Controversy erupts in Bengaluru college as Ram Puja faces opposition amidst extended christmas celebrations
A private college in Basavanagudi, Bengaluru, discontent among students has escalated over the administration's decision to allow three days of Christmas celebrations while hindering the observance of a single day of Sri Rama Puja. The clash between the college management and students unfolded against the backdrop of nationwide celebrations following the completion of Sri Rama Prana Pratishtha and the inauguration of the Ram Mandir in Ayodhya.
Despite the college being permitted to celebrate Christmas and the New Year for three days, the worship of Lord Rama was allegedly not allowed. Outraged by this apparent discrepancy, students wearing saffron shawls were reportedly barred from the college gate, sparking protests against the administration.
The controversy deepened as the college management, citing objections related to the inauguration of the Ram Mandir in Ayodhya, allegedly prevented students from keeping a photo of Sri Rama and conducting worship within the college premises. In response, students voiced their discontent by staging protests outside the college gate. The gate remained closed for three hours as students continued to raise slogans against the management.
Also Read: Babri Masjid fighters are opposing Ram Mandir: Karnataka Minister KN Rajanna
Despite the prolonged obstruction, the students remained steadfast in their protest, emphasising the importance of allowing the worship of Lord Rama within the educational institution. The principal of the college intervened by personally holding the photo of Rama and preventing students from entering.

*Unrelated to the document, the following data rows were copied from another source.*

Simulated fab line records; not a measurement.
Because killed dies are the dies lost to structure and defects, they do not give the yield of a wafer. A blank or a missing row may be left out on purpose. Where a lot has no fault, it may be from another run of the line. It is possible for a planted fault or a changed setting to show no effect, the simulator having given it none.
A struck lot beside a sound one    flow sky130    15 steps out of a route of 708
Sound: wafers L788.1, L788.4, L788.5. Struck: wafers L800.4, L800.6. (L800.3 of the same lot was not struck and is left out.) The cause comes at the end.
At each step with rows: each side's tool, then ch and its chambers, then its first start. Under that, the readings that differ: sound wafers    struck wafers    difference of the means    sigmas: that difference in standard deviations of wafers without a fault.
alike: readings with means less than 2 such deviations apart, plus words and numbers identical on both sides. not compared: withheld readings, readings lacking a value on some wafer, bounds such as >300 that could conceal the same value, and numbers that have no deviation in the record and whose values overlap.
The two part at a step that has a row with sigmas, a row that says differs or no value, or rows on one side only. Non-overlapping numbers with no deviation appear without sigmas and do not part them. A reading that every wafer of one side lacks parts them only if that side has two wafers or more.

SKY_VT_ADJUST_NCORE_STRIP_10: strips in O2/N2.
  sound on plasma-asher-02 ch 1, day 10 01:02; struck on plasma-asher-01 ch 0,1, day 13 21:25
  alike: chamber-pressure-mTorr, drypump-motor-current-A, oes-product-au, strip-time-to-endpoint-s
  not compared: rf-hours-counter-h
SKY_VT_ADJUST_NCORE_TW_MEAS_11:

The situation took a turn when the protesting students, donned in saffron shawls, were eventually permitted entry. They proceeded to conduct the worship of Lord Rama within the college premises, expressing their devotion with chants of "Jai Sriram."
The students, however, remained dissatisfied with the perceived inconsistency in the college administration's approach, allowing an extended celebration for Christmas while interrupting the worship of Rama for half a day.